Refinery Ventures Schigel
Tim Schigel is the founding partner of Refinery Ventures.
David Kalonick

Tim Schigel’s business trip to the West Coast next week has at least one specific goal: to meet and network with former Cincinnatians living in the Silicon Valley area and potentially recruit them to move back home and launch new startups.

The effort, which Schigel has coined “Fund Your Way Home,” goes beyond just simple conversation. Schigel, who serves as managing partner of Over-the-Rhine-based venture capital firm Refinery Ventures, is putting money behind the effort: up to $3 million to start and scale the companies to a Series A type raise.

The candidates — known as boomerangs, or entrepreneurs who return to their hometowns after stints away — are among the best types of leaders to raise Cincinnati’s startup profile, he said.

“I've never heard of anybody else who's done this,” Schigel told me. “It has potential to be more effective than any economic development program (our region) has done.”

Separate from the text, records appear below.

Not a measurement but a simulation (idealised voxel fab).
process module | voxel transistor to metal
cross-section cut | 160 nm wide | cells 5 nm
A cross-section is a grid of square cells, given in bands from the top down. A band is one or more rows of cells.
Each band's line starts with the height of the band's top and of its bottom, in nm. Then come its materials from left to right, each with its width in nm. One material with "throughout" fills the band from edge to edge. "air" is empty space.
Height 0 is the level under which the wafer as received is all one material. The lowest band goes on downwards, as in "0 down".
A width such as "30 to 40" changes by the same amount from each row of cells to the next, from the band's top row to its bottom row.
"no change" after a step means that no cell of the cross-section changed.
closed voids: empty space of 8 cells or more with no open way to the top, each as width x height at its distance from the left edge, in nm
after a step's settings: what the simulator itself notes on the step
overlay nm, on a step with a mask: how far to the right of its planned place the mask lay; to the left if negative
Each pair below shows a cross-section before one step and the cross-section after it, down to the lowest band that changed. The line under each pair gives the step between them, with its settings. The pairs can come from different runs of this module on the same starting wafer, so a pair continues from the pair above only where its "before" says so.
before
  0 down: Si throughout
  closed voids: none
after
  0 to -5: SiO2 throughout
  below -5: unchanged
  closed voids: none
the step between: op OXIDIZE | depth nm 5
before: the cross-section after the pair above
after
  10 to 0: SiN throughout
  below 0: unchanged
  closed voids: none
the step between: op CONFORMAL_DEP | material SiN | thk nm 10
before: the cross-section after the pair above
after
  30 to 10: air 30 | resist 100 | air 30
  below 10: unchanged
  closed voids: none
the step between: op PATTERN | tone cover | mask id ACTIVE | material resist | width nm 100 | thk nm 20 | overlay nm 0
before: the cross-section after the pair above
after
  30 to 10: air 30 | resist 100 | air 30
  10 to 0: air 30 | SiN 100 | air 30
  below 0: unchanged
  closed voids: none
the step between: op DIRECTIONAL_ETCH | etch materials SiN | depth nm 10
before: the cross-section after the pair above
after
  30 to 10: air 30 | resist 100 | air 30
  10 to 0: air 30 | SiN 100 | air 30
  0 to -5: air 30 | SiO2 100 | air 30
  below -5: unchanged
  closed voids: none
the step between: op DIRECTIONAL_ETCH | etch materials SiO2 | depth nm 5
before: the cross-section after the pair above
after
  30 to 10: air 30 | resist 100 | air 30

Refinery, specifically, is looking for people interested in starting a company themselves — partnering, for example, with technologists out of the University of Cincinnati — or joining a company that's nascent, or just starting to show signs of future potential.

That plays right into Schigel's, and Refinery’s, main thesis: The region has plenty of top-tier talent, just not enough people who know how to scale hypergrowth companies.

Refinery will fund the boomerang's new company immediately, Schigel said, putting in the first $500,000 for launch.

Another $2.5 million is pledged to get the company Series A ready.

An invite-only dinner Oct. 18 in Menlo Park is just the first step.

“Most people work in companies that are growing maybe 5% to 10% a year. It's predictable, and it's managed. They don't understand this process,” he said. “We're looking for people who’ve seen what it's like to grow from $0 to $10 million, or even $10 million to $100 million. It's managed chaos.”

Universities, like UC, make ideal partners in the effort, Schigel said. There’s potential to spin out intellectual property being developed on campus into new ideas.

Schigel, to that effect, is piggybacking off a trip Kate Harmon, executive director of UC’s Center for Entrepreneurship, had planned. Harmon is taking eight students out to meet with UC alumni living on the coast. During the inaugural trip, which she hopes will be an annual occurrence, the students will get to champion the work they’re doing back home.

Harmon said UC is being more deliberate about connecting with founders from UC and Cincinnati. The idea is to get them more engaged.

“We want to start weaving all these dots together,” she said. “With the grand opening of our Digital Futures (building, located in the Cincinnati Innovation District), we want to do more in terms of bringing in experienced entrepreneurs and VCs, so they can see the faculty research early.”

Schigel also sees “Fund Your Way Home” as an ongoing campaign. Refinery is using its traditional pool of capital, which it uses to invest in "early scale" companies, to finance the effort.

Refinery in December closed a nearly $37 million Fund II, more than double its first fund. Schigel said Fund III could come sometime in 2023. He did not offer a target amount.

“This is going to be a key part of the story (for the fund),” Schigel said. “If we fund 12 companies, I imagine three, or maybe 20% of the portfolio, being funded like this.”

So far, Schigel has only tested this boomerang thesis. It certainly worked with companies like Astronomer, which raised a $213 million Series C round in March, catapulting it to likely unicorn status. CEO Joe Otto served stints at California-based Greenplum and Alpine Data before he joined Astronomer as CEO in 2018. There are other similar stories in the Refinery portfolio.

While the highest concentration of potential boomerangs likely live on the West Coast, Schigel could also tap cities like Boston and others for talent.

“One of the key components, too, is the focus is on quality, not quantity,” he said. “I'm not looking for 30 of these. We need maybe three. If we could create three more Astronomers….we need to keep that pipeline going.”